UNPUBLISHED
UNITED STATES COURT OF APPEALS
FOR THE FOURTH CIRCUIT
No. 13-4079
UNITED STATES OF AMERICA,
Plaintiff - Appellee,
v.
GABRIEL TORRES GUTIERREZ,
Defendant - Appellant.
Appeal from the United States District Court for the Western
District of North Carolina, at Asheville. Martin K. Reidinger,
District Judge. (1:11-cr-00102-MR-DLH-1)
Argued: March 20, 2014 Decided: April 30, 2014
Before WILKINSON, MOTZ, and FLOYD, Circuit Judges.
Affirmed by unpublished per curiam opinion.
ARGUED: Joshua B. Carpenter, FEDERAL DEFENDERS OF WESTERN NORTH
CAROLINA, INC., Asheville, North Carolina, for Appellant.
William Michael Miller, OFFICE OF THE UNITED STATES ATTORNEY,
Charlotte, North Carolina, for Appellee. ON BRIEF: Henderson
Hill, Executive Director, FEDERAL DEFENDERS OF WESTERN NORTH
CAROLINA, INC., Charlotte, North Carolina, for Appellant. Anne
M. Tompkins, United States Attorney, OFFICE OF THE UNITED STATES
ATTORNEY, Charlotte, North Carolina, for Appellee.
Unpublished opinions are not binding precedent in this circuit.
PER CURIAM:
Gabriel Torres Gutierrez appeals his 78-month sentence for
illegal reentry. He contends that the district court committed
plain error in calculating his Sentencing Guidelines range and
that his sentence was substantively unreasonable. For the
reasons that follow, we affirm.
I.
Born in Mexico in 1966, Gutierrez unlawfully entered the
United States sometime before 1987 and settled in Los Angeles.
He amassed a substantial criminal record in Southern California.
In less than ten years he was convicted of shooting at an
inhabited dwelling or occupied vehicle, possession of a
controlled substance, indecent exposure, and disorderly conduct.
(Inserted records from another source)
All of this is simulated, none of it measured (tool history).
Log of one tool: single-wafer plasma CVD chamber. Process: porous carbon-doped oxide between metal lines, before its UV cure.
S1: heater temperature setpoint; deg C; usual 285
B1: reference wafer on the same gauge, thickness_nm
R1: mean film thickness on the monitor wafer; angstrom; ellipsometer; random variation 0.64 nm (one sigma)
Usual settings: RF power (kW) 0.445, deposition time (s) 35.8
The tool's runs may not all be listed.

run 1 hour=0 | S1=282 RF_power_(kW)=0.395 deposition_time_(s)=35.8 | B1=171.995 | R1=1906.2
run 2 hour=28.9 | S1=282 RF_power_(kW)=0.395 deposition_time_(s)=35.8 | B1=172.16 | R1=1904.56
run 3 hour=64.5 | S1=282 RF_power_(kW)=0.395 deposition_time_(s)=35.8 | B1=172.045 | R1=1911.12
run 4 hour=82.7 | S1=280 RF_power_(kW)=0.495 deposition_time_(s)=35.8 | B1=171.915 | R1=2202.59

He moved to North Carolina in the 1990s, but returned to Mexico
sometime after he was convicted of driving without a license in
1998.
On July 11, 1999, border officials apprehended Gutierrez as
he attempted to reenter the United States using a forged birth
certificate. Immigration officials removed him to Mexico the
same day. After illegally entering the country later that year
with the help of a “coyote,” Gutierrez returned to North
Carolina, where police apprehended him in 2000 for possession of
marijuana with intent to sell. He was again deported to Mexico.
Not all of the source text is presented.